# Introduction to NumPy

_This notebook was originally written by [Matthew R. Carbone](https://www.bnl.gov/staff/mcarbone) for the [AIMS Tutorial Series](https://github.com/AIMLWG/AIML-tutorials) at Brookhaven National Lab._

In this notebook, we introduce the premier scientific computing package in Python: NumPy, which stands for "numerical python." NumPy's website can be found here: https://numpy.org/. Its code is open source, which means you can actually _read_ all of the code that makes up the library. You can find NumPy's maintained open source distribution on GitHub, here: https://github.com/numpy/numpy.

# A note on loading packages in Python

You may have noticed from previous notebooks that certain things "just work." For example, if I want to "cast" the float `8.2` to an integer, I can just use `int(8.2)`, which ultimately gives me the integer `8`. What is `int()`? It is actually a function that is defined in the Python **standard library**. Essentially, the distribution of Python itself defines many simple functions and classes that you can use, and are pre-loaded "out of the box." There are also parts of Python's standard library that you have to load yourself. For example, if you want to access some simple mathematical functions, you'll need the `math` library, which you can import like so:

In [None]:
import math

Now we have access to all of the functions, classes, etc. that are defined in the `math` library. For example:

In [None]:
math.sin(math.pi)  # numerically this is zero

Now, the NumPy library is not part of the standard library. It must be downloaded and installed separately. Depending on where you're running this notebook, it is possible NumPy is already installed. For instance:

* If you're running on a Google Colab instance, NumPy is already installed and can be accessed.
* If you're running on a local machine, and you have not installed NumPy using something like `pip install numpy`, it will not be available.
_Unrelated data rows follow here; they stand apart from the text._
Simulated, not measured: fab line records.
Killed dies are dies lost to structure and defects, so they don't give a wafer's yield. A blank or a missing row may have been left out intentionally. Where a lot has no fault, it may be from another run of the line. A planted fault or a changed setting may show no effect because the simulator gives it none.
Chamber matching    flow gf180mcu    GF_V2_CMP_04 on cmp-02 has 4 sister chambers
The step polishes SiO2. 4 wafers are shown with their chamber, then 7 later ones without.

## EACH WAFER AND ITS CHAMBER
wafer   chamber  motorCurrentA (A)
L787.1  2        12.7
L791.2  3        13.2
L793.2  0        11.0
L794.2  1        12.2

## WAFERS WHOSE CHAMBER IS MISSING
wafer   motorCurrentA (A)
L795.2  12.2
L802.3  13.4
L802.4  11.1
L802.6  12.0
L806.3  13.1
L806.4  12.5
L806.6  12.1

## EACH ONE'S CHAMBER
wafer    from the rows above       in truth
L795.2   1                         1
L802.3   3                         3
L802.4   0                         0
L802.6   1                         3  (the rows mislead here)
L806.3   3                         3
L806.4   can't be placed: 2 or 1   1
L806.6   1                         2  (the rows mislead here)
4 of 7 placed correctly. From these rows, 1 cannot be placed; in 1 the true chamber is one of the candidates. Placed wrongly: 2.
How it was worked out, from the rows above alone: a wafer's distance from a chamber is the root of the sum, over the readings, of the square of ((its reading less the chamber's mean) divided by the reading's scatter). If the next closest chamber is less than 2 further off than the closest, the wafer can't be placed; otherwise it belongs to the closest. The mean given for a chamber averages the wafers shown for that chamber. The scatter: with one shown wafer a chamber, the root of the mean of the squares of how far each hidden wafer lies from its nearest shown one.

You can ultimately always check and see if the current environment you're working in has access to a library by trying to import it. It is assumed that we will be working in Google Colab for now, but just in case, feel free to run the command using the ! "magic," which actually calls out to a new shell in the notebook, allowing you a command line-like interface without having to leave the notebook. Give it a try:

In [None]:
!pip install numpy

Once you are confident NumPy is installed, you can import it. You can do `import numpy` but traditionally, we create an alias for numpy by doing:

In [None]:
import numpy as np

Just to make our lives a bit easier and so we don't have to constantly type "numpy". Now, instead of, for example `numpy.array`, we can just use `np.array`.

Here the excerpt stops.